Here's the story about Peter's family on Kristallnacht, in his words:

In 1932, my grandfather Dr. Julius Hesse, a member of the important Industrie Club in Dusseldorf heard Adolf Hitler speak. Julius realized that Germany was traveling in a bad and dangerous direction. He immediately started preparations for his son, my father Ernst, to move to the U.S. to start a 50:50 venture with our family company's U.S. importer, the Grumbacher family (a paper-wholesale company), to produce "Schmincke" fine artist's colors in the U.S. In 1933, my father moved to New York, along with one top technician from the Schmincke Company in Germany. My mother, Ilse Renard, celebrated her engagement to my father by long distance telephone call, and followed him to New York to marry him there in 1934.

In March of 1937, my grandfather Julius Hesse died. I was born a month later. My Jewish grandmother Gertrud Hesse was now the sole owner of our Schmincke Company and obviously not comfortable under Nazi rule in Germany. Therefore, my father decided to come back to Dusseldorf by steamer when I become old enough to travel, in the summer of 1937.

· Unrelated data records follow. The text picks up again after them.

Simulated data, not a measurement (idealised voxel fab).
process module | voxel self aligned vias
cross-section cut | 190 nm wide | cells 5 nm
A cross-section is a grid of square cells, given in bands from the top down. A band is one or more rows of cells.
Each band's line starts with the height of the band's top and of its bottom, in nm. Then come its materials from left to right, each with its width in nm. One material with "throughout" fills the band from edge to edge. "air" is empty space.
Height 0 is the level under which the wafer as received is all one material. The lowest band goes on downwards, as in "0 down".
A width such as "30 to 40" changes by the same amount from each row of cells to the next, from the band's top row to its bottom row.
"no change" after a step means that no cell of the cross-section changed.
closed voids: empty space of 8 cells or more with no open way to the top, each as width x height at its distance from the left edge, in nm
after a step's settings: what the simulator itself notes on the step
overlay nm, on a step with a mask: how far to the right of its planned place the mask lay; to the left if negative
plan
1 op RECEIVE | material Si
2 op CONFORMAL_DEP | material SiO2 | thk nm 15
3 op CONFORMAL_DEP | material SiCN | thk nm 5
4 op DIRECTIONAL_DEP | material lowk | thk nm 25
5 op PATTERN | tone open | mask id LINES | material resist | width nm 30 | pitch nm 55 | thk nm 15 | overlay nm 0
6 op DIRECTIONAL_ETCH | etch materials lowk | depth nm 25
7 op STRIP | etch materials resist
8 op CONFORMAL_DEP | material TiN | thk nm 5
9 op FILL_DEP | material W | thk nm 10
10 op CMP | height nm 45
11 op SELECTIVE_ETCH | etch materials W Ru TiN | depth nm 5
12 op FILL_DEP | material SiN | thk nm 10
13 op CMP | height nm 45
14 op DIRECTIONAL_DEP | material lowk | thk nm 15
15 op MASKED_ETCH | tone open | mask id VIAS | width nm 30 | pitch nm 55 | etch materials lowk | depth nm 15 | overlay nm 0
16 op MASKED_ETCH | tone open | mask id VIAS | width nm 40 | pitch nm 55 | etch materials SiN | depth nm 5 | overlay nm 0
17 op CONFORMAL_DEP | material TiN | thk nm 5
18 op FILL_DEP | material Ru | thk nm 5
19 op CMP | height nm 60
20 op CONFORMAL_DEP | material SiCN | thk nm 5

Meanwhile, the conservative German Centre Party "Zentrum," or Catholic Centre Party, was chaired locally by my maternal grandfather Walther Renard. His family had fled one of the earlier revolutions in France, which produced a great dislike for France in his family, and therefore he joined the nationalist (conservative) "Zentrum," without being a Nazi believer or sympathizer. All of "Zentrum," was being integrated into the Nazi movement in 1933. My grandfather Renard accepted this, he believed in Hitler and became "Blockwart," or Block Warden, the lowest Nazi-function in the party. Block Wardens were responsible for the political supervision of a neighborhood or city block, establishing a link between the Nazi party and the general population, and they wore brown Nazi uniforms, designating their lowest of rankings.

On the infamous "Kristallnacht," my grandfather Renard, was informed of what was going on, he knew the stakes. He put on his brown uniform and simply stood in front of my Jewish grandmother Gertrud's house, a nice villa in a "good" part of Dusseldorf. The Sturmabteilung (SA) paramilitary Nazi hordes had, of course, also targeted this house, my grandmother Gertrud's, and appeared there while my grandfather Renard was watching.

Authorized by his Block Warden status, in his formal brown uniform, grandfather Renard sent the SA hordes away, saying, "Not here. Not here."

By standing there that night, in front of grandmother Gertrud's house, he saved the villa with its valuable collection of antiques, collected in the prosperous years between World War I and World War II. He saved the house. He saved Gertrud's life.

Two years later, as a widow, Gertrud found a respectable Swiss gentleman with the help of the Swiss consulate. She married the man, and she made her way to Switzerland in the very last moment in 1940. She was only allowed to carry what she wore on her body. This travel out of Germany and into Switzerland however kept her alive in Geneva until the end of the war, when some monies were transferred from our former U.S. Grumbacher partners to Switzerland, with the help of a Swiss lawyer, to keep my grandmother Gertrud alive there.

Peter says, "This, dear Susan, is the story, you wanted to know, written as I remember and as I learned later, when I became old enough to learn the whole story. It was much later when I woke up to the need to do my share in this world to never ever bring back what created such misery for parts of humanity."

Correction: I made a mistake, Gertrud was Jewish, but Dr. Julius Hesse was not Jewish, which mattered in that era in terms of those who were deported.